The block-grant squeeze.

By Jon Campbell

February 22, 2011

The Community Development Block Grant program is one of those grant operations that the left loves and the right loves to hate. It funds all kinds of local programs, and like so many other funding categories, it’s on the chopping block this year as Congress tries to deal with a yawning, multi-trillion-dollar deficit.

Commonly known by its initials CDBG — a string of letters that provide instant wonk-credibility if you can rattle them off without stumbling — the money is distributed by the department of Housing and Urban Development to virtually every county, town and city in the United States, which then pass it on to support thousands of local groups, large and small.

The grants are distributed by local government in relatively small chunks, as little as a few thousand dollars at a time, and they’re intended to spur “community development.” The vague goal is generally interpreted to mean improving the quality of life overall, particularly for low- and middle-income residents, and CDBGs are sometimes characterized as an anti-poverty program.

CDBGs are extremely popular with cities and towns, partly because while most federal money can be used only for very narrowly defined purposes, CDBG gives local agencies a lot of room to decide where the money goes. The grants amount to several million dollars every year in major Connecticut cities, which receive the bulk of the state’s share.
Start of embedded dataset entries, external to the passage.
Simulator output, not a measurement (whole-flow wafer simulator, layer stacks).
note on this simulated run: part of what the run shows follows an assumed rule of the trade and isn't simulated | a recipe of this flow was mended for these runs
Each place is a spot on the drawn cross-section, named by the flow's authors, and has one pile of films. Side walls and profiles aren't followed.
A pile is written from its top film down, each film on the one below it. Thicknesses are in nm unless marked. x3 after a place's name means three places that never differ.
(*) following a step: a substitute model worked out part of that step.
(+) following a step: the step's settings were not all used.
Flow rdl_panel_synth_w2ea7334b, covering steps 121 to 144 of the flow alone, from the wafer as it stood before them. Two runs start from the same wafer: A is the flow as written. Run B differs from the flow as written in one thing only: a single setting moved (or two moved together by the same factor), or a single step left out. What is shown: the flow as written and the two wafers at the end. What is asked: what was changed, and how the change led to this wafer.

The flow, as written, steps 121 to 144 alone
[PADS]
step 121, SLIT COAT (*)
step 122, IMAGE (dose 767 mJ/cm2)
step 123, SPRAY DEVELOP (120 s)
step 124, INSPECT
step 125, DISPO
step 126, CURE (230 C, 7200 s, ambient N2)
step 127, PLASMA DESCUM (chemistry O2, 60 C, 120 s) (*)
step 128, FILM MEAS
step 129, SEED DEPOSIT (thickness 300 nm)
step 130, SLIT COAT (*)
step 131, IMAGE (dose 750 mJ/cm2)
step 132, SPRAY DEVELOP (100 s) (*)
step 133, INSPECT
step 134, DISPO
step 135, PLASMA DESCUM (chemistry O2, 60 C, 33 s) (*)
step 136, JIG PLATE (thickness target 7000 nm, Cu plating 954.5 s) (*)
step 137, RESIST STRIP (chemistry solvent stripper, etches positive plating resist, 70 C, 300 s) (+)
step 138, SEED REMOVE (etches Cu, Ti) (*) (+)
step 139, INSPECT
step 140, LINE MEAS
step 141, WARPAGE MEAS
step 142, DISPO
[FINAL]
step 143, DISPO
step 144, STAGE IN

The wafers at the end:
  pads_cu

The Obama administration’s proposed 2012 budget calls for a 7.5-percent reduction in funding to the program, while a proposal from the Republican Study Committee calls for its complete elimination. In Connecticut, that would mean a loss of about $44 million statewide The two parties in Washington will have to come to some sort of compromise, and actual cuts will probably fall somewhere in the middle. But while the negotiations are going on at the federal level, local officials and groups are watching closely.

David Panagore, Hartford’s Chief Operating Officer, said cuts to CDBG would hurt the community, partly because the funds are used in a wide range of ways.

“The variety of projects [funded by CDBG] is too many to count,” says Panagore. “It provides services all over the community … it helps fund us when there’s a fire, and we need to help people relocate, it pays for emergency heating oil … it winds up being the glue that can hold many programs together.”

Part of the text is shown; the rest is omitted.